Why The Democrats Should Win Big In 2018 | Congress 6

So What, am I a Democrat now?!?! Hell no. But, as I mention in today’s video, I definitely want them to win big in the mid-term elections this November. This may be surprising to some of you. Though I certainly changed my tune in 2016 and became a very reluctant Clinton supporter, long-term viewers know that I’m a pretty hardcore third party guy. In fact I’ve never voted for a Democrat or Republican in a national election. (In 2016 I was registered in Washington, DC, a super Democratic jurisdiction, so my vote didn’t matter). In fact, when I started doing this channel full time in 2014, I intended to use it to agitate for third parties in 2016.

Trump changed my calculus, obviously. I was convinced that Trump posed a unique threat to US politics, and nothing about his presidency has changed that conviction. I’m no Democrat, and it’s hard to imagine my ever becoming one, but Trump makes for strange bedfellows.

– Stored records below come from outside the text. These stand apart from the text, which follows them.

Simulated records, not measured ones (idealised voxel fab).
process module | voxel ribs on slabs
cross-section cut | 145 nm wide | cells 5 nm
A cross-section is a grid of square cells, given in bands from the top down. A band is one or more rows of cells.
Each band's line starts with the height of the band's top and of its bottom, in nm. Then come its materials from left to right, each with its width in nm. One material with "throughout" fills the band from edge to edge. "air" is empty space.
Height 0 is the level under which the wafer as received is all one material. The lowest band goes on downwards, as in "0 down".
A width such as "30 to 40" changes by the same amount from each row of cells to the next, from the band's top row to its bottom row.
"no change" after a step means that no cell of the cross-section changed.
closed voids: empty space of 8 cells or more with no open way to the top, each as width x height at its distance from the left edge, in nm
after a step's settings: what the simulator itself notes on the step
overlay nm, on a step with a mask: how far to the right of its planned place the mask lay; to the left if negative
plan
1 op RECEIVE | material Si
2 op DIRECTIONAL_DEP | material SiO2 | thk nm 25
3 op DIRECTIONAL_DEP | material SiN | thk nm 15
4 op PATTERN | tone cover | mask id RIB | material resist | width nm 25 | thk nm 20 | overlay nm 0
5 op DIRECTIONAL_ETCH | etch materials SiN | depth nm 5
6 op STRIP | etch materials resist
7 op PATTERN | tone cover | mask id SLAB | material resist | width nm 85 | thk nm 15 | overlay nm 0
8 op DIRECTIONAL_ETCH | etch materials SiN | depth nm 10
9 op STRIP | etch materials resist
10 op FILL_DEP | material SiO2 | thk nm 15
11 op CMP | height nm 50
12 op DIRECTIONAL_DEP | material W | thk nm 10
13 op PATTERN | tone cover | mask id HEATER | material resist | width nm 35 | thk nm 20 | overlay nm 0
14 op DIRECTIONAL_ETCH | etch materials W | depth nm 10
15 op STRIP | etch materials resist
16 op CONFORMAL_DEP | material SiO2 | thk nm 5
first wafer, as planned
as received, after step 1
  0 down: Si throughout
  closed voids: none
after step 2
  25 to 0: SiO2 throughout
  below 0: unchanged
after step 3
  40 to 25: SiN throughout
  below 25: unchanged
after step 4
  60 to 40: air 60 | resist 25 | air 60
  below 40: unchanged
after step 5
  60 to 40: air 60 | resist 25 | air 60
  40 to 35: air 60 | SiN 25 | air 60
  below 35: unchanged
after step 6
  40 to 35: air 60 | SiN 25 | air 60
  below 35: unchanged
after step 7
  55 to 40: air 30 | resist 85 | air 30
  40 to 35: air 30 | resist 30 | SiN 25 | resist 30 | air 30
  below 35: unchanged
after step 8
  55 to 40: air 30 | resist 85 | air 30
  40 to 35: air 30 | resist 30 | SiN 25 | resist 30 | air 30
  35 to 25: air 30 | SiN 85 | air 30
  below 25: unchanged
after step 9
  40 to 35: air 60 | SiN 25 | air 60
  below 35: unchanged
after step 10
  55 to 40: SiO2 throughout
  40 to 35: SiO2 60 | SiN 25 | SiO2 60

And my support for the Democrats this time around is actually quite consistent with my old school Libertarian views. Divided government, one where different parties control different branches, is always better from a Libertarian perspective. It means that less gets done. I’d be perfectly happy for the next two years of Trump’s presidency to be completely gridlocked. It’d be better than what we’ve got now.

If you’d like to earn my undying gratitude, please click here to support this project through Patreon. Please do reach out to us through Twitter, Facebook, Youtube, or our e-mail newsletter.

Video Transcript after the jump…


Hey there. So on November 6th, the United States is having another election. The democrats have high hopes for defeating the Republican majorities in Congress, but most think that’s going to be a very difficult thing to do. I am no electoral expert, but I think many of the predictions are missing something very important about this election. It might actually be the most important thing, and I think it’s going to lead to the Democrats doing better than most people think…

Before we get there, it’s important to point out that The US system functions differently from most. We have a national election every two years. A third of the folks in our legislature’s upper house, the Senate, turn over every two years, and the entire lower house has to run for reelection each cycle. Every four years, this election also coincides with the election for president. This is not one of those years. But Donald Trump is still really important. The election will be seen as a referendum on his presidency.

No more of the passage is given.